Closed micheles closed 4 years ago
The trick to make this work is to store only the highest losses per asset, i.e. the tail of the distribution instead of the full distribution.
Can we consider adding pandas as a dependancy? Some of the functionality pandas provides that could be very useful for dealing with large damage tables and loss tables, from the package overview:
Pandas also provides data structures for efficiently storing sparse data.
I actually support this, independently from the event_based_damage project, it makes sense for us to have a "batteries included" OpenQuake distribution.
+1 to this. Several additional toolkits building on OQ use Pandas, so there are few situations where one may use OQ in a distribution without Pandas. Any possibility there could be speed-ups in, for example, the site collection object if it worked as a Pandas dataframe?

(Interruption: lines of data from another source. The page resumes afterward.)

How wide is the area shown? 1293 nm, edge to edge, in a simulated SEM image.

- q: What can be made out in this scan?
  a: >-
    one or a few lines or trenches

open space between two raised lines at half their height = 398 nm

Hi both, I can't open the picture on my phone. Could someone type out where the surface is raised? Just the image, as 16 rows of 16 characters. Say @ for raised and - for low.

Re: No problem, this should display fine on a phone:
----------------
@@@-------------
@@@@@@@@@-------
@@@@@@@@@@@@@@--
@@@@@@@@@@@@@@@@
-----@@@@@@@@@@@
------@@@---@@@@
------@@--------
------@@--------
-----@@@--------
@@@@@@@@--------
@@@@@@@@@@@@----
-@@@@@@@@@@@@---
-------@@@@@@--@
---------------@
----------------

I sincerely doubt that using Pandas will speedup the site collection. Providing Pandas will make it easier to explore the datastore (see https://github.com/gem/oq-engine/pull/5357) and to perform post-processing analysis, but for the time being I would refrain from using it in the core engine. I do not trust it as much as I trust numpy, especially performance-wise.
Probably not for event based, but certainly yes for scenario_risk, and it is worth testing the feasibility of the approach.
PS: after 11 days of work, it turns out that the approach is viable even for ebrisk, if we discard the smallest losses, which affect only the low period portion of the loss curves.